Dent is a conservation area which means certain checks need to be carried out prior to any work on trees taking place.

Middleton entered a not guilty plea at York Magistrates' Court on January 14. His co-accused on the day, Margaret Taylor, of High Laning Caravan & Camping Park, Dent, admitted breaching section 211 of the Town and Country Planning Act and was fined £2,000.

The magistrates' court heard a witness statement from a YDNPA officer, who said the tree would now "die slowly" and argued the extent of the damage was "tantamount to felling".

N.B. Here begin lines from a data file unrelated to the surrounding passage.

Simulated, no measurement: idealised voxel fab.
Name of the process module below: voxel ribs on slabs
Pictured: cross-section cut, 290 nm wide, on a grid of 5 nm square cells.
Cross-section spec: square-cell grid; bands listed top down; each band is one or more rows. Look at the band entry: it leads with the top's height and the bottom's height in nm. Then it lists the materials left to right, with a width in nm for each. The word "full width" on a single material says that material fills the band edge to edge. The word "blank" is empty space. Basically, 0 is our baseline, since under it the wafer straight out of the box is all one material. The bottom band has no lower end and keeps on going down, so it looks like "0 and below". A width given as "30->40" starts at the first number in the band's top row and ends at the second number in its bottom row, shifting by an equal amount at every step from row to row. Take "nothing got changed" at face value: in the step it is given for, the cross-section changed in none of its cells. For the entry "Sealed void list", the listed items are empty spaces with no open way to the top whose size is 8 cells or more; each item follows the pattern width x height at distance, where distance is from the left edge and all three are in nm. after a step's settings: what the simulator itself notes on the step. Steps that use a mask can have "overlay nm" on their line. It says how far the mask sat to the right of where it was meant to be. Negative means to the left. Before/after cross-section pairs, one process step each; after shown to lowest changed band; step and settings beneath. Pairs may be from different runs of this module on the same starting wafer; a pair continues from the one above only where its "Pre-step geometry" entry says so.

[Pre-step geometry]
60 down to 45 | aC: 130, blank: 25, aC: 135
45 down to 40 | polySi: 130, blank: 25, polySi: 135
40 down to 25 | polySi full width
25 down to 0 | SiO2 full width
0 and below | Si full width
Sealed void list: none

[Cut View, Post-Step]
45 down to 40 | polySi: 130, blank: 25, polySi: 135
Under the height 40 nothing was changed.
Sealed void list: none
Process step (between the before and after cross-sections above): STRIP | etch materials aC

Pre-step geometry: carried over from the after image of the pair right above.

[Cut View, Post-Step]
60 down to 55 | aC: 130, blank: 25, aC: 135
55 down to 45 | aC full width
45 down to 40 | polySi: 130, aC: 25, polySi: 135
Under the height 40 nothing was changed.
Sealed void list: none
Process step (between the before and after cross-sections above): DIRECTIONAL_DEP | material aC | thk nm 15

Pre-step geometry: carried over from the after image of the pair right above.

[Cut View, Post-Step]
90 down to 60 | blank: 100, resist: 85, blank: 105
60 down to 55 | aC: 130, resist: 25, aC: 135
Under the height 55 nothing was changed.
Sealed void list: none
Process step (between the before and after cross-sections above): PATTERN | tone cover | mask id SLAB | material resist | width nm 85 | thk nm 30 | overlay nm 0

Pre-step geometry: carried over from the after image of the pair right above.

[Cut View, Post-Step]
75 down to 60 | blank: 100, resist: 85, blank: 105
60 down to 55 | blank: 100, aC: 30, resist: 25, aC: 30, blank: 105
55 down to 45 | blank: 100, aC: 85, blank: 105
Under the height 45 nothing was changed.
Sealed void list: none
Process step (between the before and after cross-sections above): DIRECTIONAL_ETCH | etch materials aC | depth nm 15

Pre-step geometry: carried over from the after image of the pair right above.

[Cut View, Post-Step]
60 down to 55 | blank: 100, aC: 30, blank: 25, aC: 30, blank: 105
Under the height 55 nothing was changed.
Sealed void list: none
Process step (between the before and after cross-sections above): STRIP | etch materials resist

But when appearing at York Crown Court, Middleton pleaded guilty to 'wilfully damaging, topping or lopping a tree in a conservation area, contrary to Section 211 and 210 (1)(a) of the Town and Country Planning Act 1990', receiving a £700 fine and being ordered to pay costs.

A YDNPA spokesman said: “The Crown Court judge made clear that Ian Middleton was misled by Margaret Taylor into thinking that the work on the tree was permissible."

He added: "However, the judge also pointed out that Dent was a well-known conservation area and that Mr Middleton should have known that checks were needed before carrying out any work.”

The case against Taylor and Middleton was the second time in just four months that the national park authority has brought a prosecution related to unauthorised works on trees. In November, two men pleaded guilty to destroying a tree in the Gayle Conservation Area, Richmondshire.